Happily, I am planning to be in Northampton tomorrow (and so can pick some up), because it will be Pride! I have a ridiculously multicolored skirt, knee-high rainbow socks, and a t-shirt that says "We're here, we're queer, our parents think we're studying"--what more do I need? I keep missing Minneapolis Pride--I've been but not for a while--and so I am glad I am going to this one, besides the part where it'll be interesting to compare what they're like. (This summer I will be in San Francisco for their Pride... now that will be an experience.)

Finals go. I can do most of the proofs on the real analysis final, but I have to write them up and sort out all the qualifiers. I have a couple of questions about the quantum final, which I really ought to remember to email the professor. (Hmm. Maybe I'll go do that.) I studied some Greek earlier and will study more tomorrow morning, before Pride, and I know at least one more distinction that I need to add to my final paper for CST--beyond what I already knew I was going to put in.

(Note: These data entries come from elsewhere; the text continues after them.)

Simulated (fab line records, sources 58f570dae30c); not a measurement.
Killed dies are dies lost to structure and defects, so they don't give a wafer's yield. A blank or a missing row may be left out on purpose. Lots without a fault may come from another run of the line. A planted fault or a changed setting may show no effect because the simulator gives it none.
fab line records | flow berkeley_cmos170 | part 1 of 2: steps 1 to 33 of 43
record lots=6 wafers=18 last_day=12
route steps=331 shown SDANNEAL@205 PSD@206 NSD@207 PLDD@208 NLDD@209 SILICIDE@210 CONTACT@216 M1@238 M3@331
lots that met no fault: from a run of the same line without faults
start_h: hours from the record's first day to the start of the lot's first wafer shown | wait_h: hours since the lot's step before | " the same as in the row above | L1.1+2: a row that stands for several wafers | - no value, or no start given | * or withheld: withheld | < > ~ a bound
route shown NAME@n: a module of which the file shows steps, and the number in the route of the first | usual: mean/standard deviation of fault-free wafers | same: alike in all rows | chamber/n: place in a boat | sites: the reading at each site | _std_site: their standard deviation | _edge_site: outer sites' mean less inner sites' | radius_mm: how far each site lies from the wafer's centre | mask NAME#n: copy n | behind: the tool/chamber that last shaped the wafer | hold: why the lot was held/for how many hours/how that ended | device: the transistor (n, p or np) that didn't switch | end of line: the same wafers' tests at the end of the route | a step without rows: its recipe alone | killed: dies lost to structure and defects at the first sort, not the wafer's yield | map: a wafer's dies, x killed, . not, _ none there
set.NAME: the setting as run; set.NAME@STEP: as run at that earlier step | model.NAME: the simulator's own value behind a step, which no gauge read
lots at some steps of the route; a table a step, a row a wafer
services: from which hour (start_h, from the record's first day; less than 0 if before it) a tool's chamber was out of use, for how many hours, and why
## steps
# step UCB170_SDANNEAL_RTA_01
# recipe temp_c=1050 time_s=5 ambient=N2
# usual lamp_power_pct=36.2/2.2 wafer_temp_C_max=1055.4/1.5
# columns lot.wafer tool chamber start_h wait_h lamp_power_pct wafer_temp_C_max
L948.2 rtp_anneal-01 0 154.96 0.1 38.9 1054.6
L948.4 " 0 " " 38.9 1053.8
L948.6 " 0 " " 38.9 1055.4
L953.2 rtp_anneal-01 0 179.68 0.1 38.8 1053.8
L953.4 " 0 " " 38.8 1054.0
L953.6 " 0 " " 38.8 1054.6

Mostly, this afternoon, I got the impression that pieces are sliding into place. I have three-quarters of a jar of jam left in my minifridge, and nothing to do with it: I shall take it with me to Northampton and eat it on rice cakes for lunch. Someone is taking my minifridge off my hands--The Mob and I have an in-dorm apartment for next year, complete with full refrigerator--so I don't have to worry about that. Et cetera. I tend to worry about things in advance, and make a lot of plans, so it's always nice to be in that bit of time when all the plans catch and hang and they all click over together.

Not Thinking about leaving campus next week. Not Thinking about not seeing Kate for over a month, or the fact that the last day we'll see each other (for over a month) will be six months from when we started going out. These things will take care of themselves, in the future. For now: I will work on my paper tonight, I will go to Pride tomorrow and eat jam and make a blanket fort with my friends in the evening to watch Doctor Who, and it will be awesome. That is all.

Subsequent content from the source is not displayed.